It's early in the week, but this is probably going to be the most
useless piece of information you'll come across in that period:
The following excerpt comes from one of the regular contributors of
space news to the amateur radio packet radio network. It quotes a
reasonably authoritative source:
Mars rover detects warm pockets in atmosphere
BY CHRIS KRIDLER
FLORIDA TODAY
Feb 12, 2004
CAPE CANAVERAL -- Mars weather watchers haven't seen towering dust
devils yet through the rovers' eyes, but they are measuring
intriguing spikes in temperature.
NASA's twin robotic rovers can look into the sky with an instrument
that's also designed to read the temperature of rocks.

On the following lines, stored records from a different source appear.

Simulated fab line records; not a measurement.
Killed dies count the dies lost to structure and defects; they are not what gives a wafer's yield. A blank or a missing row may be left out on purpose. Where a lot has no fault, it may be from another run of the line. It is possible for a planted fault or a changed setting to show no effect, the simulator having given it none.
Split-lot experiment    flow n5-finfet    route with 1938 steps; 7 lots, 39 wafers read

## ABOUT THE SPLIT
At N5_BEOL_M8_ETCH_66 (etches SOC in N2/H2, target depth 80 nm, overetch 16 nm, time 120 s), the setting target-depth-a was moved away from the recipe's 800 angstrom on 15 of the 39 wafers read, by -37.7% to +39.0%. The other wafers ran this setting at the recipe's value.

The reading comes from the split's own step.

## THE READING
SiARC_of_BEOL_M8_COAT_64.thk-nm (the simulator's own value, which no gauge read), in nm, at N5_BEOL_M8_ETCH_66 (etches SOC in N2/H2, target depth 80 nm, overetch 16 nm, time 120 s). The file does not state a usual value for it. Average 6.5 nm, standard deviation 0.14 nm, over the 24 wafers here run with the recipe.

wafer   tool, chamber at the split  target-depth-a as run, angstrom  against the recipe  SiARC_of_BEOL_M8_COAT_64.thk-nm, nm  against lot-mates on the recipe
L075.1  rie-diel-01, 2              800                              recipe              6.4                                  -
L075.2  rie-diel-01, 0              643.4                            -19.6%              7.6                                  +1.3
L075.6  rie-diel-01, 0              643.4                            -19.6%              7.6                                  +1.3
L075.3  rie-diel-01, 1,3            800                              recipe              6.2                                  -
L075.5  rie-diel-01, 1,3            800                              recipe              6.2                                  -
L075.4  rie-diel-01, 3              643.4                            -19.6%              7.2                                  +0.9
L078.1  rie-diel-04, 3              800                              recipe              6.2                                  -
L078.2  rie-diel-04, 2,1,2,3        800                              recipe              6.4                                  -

"If you go out in the desert, you have warm blobs of air move past
you, and they're called thermals," Cornell's Don Banfield, who works
with the science team, said Thursday. "We see them on Earth all the
time."
Now, scientists are seeing them on Mars.
The mini-thermal emission spectrometer on Spirit, reading the
temperature about eight stories high one morning, saw bumps of seven
degrees Fahrenheit every minute or so. The findings could suggest
how wind mixes through the atmosphere, creating Mars' weather and
moving its dust.
So there you are; plenty of possible thermals await us when we finally
realise the quite strange and totally useless ambition of some people
to colonise the place.
Regards,
Terry
(in cynical mode - it's Monday after all) ;-)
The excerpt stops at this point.